|Govt needs no special majority |
AZARD ALI Friday, May 19 2017
NO special majority is needed in Parliament for Government to implement the property tax. This was the state’s response yesterday to lawsuits filed last week seeking to have the courts strike out the tax legislation. It is a justifiable and long-standing measure of raising revenue, said attorneys acting for the State.
Attorneys from the Attorney General’s office sent the Government’s written response yesterday pointing out that it is not mandatory for a property owner to submit supporting documents such as a deed, certificate of title, land and building tax receipts or utility bills along with his or her annual rental value form.

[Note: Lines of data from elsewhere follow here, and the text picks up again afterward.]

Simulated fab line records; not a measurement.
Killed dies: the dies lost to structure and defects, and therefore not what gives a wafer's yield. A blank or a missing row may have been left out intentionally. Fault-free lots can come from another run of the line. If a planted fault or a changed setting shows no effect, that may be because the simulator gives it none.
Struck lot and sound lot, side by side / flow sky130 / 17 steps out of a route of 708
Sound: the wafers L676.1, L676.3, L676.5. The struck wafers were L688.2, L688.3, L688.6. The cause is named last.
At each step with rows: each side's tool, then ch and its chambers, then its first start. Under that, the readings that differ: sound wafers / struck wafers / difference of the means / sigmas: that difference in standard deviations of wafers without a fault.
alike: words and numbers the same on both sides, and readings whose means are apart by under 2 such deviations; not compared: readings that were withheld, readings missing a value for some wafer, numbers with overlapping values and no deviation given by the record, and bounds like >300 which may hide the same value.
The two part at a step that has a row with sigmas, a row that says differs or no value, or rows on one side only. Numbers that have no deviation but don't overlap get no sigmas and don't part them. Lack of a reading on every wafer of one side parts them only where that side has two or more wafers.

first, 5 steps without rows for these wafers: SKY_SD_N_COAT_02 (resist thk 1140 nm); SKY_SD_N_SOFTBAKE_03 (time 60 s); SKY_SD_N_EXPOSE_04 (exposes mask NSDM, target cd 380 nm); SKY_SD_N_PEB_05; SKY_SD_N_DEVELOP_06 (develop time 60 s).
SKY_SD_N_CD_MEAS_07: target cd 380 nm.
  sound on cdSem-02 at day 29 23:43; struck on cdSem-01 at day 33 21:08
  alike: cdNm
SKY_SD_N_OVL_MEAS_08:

Of the three lawsuits filed last week Friday in the Hall of Justice, one is a constitutional motion in which Chaguanas resident Lutchmidat Ramcallie, is asking Government to hold its hand on the implementation of the Property Tax Act until the necessary legislative provisions are implemented and before the court determines the lawsuits.
The others are judicial reviews seeking to have the court declare the process which Government is seeking to implement the law is not in accordance with due process. Yesterday, the Attorney General’s office replied to the constitutional motion’s pre-action letter sent by Ramcallie’s attorneys Avory Sinanan SC, Jagdeo Singh, Dinesh Rambally, Larry Lalla and Kelvin Ramkissoon.
Signed by attorney Zelica Haynes-Soo- Hon, the letter from the AG’s office informed Ramcallie’s attorneys that they failed to set out a clear and cogent unconstitutionality of how implementation of the Property Tax infringes on Ramcallie’s fundamental right to enjoyment of property.
Secondly, the AG’s office pointed out that the taxing power of the State under the authority of the legislature, is an integral aspect of modern governance.
Additionally, the assessment of land and building taxes in the form of rental value, is a standard methodology used even prior to 1962 before the country gained independence from Britain.
“The exercise of revenue earning mechanism of the State is a policy- laden governmental decision involving multiple factors including management of limited State resources as well as deference to the expressed will of the legislature,” the AG’s reply stated. The letter informed the attorneys that the Property Tax is now the law of Trinidad and Tobago, and the State will not hold its hand in implementing it while the cases are ventilated in the courts.